U.S. Markets closed

Professor Ben Noys: What Crypto Sees in Accelerationism

Daniel Kuhn
Coindesk

This post is part of CoinDesk’s 2019 Year in Review, a collection of 100 op-eds, interviews and takes on the state of blockchain and the world. Benjamin Noys, a professor at the University of Chichester, in the UK, invented the term “accelerationism” for a philosophy that says technological progress should be greatly sped up.

In his book Malign Velocities: Accelerationism and Capitalism (Zero Books, 2014), Benjamin Noys defines accelerationism as the idea that capitalism should be pushed to ever-dizzying speeds to bring about a new future. Markets, technological progress and intelligence are all attributes of the same engine of history, which sometimes proceeds at the expense of humanity. Adherents argue the process of disrupting traditions, uprooting ecosystems and alienating individuals cannot be stopped. The only response is to accelerate.

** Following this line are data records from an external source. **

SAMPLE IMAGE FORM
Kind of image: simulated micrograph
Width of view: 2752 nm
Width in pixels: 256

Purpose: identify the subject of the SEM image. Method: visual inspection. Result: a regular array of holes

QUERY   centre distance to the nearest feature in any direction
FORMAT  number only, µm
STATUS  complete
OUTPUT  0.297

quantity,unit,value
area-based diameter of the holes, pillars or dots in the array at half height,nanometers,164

Five years on, Noys is now looking to uncover the links between this fringe philosophy, which exists mostly online, and the emergence of internet-native currencies. I recently spoke with him by phone. During our conversation, which has been edited for length and clarity, we discussed what the alt-right sees in crypto, how accelerationism has entered mainstream discourse and the mystical experience of holding money.

Related: How Libra Failed, and How It Could Succeed in 2020

Can you describe your research into cryptocurrency?

What interests me are the political aspects and debates around cryptocurrency, particularly in the way it’s been embraced by figures on the extreme right. I look at cryptocurrency as embodying a paradox. On the one hand it’s the most virtual form of money, entirely digital, and on the other hand it embodies stability in that it’s encrypted beyond government and other forms of interference. This dual perspective allows you to embrace both a desire for dissolving institutions and forms and embracing capitalism at its most extreme while preserving hierarchies between those who possess value and those who don’t.

How does a decentralized system preserve hierarchy?

Bitcoins are extremely deterritorialized, they belong to no one except their owners, and are not subject to any form of central control. This preserves the idea of value associated with those that possess monetary value. In some of the more extreme neo-reactionary movements, this hierarchy gets reinvented as the “the wealthy are better than the rest.” So those who embrace risk, speculation and the digital become the new lords or overlords.

Related: While We Wait for Laws, We Need Better Interpretations of Existing Regulation

It’s an argument by analogy? Because monetary hierarchies exist that validates other hierarchies – like racial or gender inequalities – for the extreme right.

Figures like Nick Land, and other neoreactionaries, do embrace or come close to embracing racialized positions, while at the same time hedging by saying ‘we only embrace pure capitalism.’ So they put a distance between themselves and traditional rightwing politics, but to me, they still embrace rightwing traditional values of racial and social hierarchies. It uses a hierarchy of value to dictate social value.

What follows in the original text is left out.